Integration Case : Court to Rule on Swim Lessons for Muslim Girls
A German court will rule Wednesday whether Muslim girls can be exempted from co-ed swimming lessons, an issue that has sparked many disputes. The judges must decide what takes precedence: freedom of religion or the state's obligation to educate all.
Aisha, a 13-year-old schoolgirl, is actually an ideal student in the eyes of German politicians who advocate the integration of people from other cultures. Her parents moved to Germany from Morocco; her father is a tradesman and her mother is a housewife. Aisha (not her real name) attended school until the age of eight in Morocco, yet she still managed to do well at Helene Lange High School in Frankfurt. She received top grades in math, English and German. When she grows up, she wants to become a doctor.

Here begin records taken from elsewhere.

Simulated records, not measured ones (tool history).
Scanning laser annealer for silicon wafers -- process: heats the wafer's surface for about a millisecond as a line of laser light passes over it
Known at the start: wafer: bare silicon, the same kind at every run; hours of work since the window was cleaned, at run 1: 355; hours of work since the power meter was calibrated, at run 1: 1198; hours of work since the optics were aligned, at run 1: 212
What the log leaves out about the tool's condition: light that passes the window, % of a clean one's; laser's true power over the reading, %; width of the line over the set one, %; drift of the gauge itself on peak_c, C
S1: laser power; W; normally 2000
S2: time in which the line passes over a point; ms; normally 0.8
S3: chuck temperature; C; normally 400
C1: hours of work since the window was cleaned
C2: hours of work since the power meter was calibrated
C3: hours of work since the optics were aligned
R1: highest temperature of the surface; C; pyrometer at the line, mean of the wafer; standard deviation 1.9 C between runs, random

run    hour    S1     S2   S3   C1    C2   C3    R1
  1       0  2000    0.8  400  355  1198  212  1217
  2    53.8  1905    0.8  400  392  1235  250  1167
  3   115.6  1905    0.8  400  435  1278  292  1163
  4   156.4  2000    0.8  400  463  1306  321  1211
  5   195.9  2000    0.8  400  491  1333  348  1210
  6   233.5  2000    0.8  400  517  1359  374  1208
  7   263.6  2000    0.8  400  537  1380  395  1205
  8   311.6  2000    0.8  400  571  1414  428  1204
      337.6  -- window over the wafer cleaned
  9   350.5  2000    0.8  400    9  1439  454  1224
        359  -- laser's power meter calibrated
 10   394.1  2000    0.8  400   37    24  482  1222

Yet for a number of years her family has been locked in a dispute with the central German state of Hesse. This case is about whether Aisha, who has been raised according to the Muslim faith by her parents, can be forced to attend mixed swimming classes with boys. In a broader sense, though, it has to do with the relationship between the state and religion.
This Wednesday, the judges of Germany's Federal Administrative Court in Leipzig, the country's highest court for public and administrative disputes that don't concern the constitution, will examine the case. According to the court, it is necessary "to clarify the conditions under which a pupil, based on his or her basic right to freedom of religion, can, on an individual basis, be exempted from the obligation to attend a school event." The judges will have to make a fundamental decision between the individual's constitutional right to freedom of religion and the state's constitutional obligation to educate all children.
Conflicts repeatedly arise between families and schools when boys and girls are to attend co-ed swimming classes. According to a survey conducted on behalf of the German Islam Conference, a forum of dialogue between Muslim groups and the government, seven percent of Muslim girls don't attend co-ed swimming lessons, and roughly half of their families give religious reasons for this absenteeism. What's more, 10 percent of the girls don't take part in class trips where children spend nights away from home.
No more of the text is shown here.